Use of unsigned int in different cases? [duplicate]

Question

I want to ask what is the difference between these two cases ?

Case1:

unsigned int i;
for(i=10;i>=0;i--)
printf("%d",i);

It will result in an infinite loop!

Case2:

unsigned int a=-5;
printf("%d",a);

It will print -5 on the screen.

Now the reason for case 1 is that i is declared as unsigned int so it can not take negative values,hence will always be greater than 0.

But in case 2, if a cannot take negative values, why -5 is being printed???

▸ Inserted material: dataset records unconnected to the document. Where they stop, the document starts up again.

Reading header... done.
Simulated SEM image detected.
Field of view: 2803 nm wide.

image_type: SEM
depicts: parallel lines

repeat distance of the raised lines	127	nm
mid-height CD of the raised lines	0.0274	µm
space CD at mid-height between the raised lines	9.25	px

What is the difference between these two cases?

Answer 1

The difference is that you are printing a as a signed integer.

printf("%d",a);

so while a may be unsigned, then the %d is asking to print the binary value as a signed value. If you want to print it as a unsigned value, then use

printf("%u",a);

Most compilers will warn you about incompatible use of of parameters to printf -- so you could probably catch this by looking at all the warnings and fix it.

Answer 2

When a -ve value is assigned to an unsigned variable, it can't hold that value and that value is added to UINT_MAX and finally you get a positive value.
Note that using wrong specifier to print a data type invokes undefined behavior.
See C11: 7.21.6 p(6):

If a conversion specification is invalid, the behavior is undefined.²⁸²⁾

unsigned int a=-5;
printf("%u",a);  // use %u to print unsigned

will print the value of UINT_MAX - 5.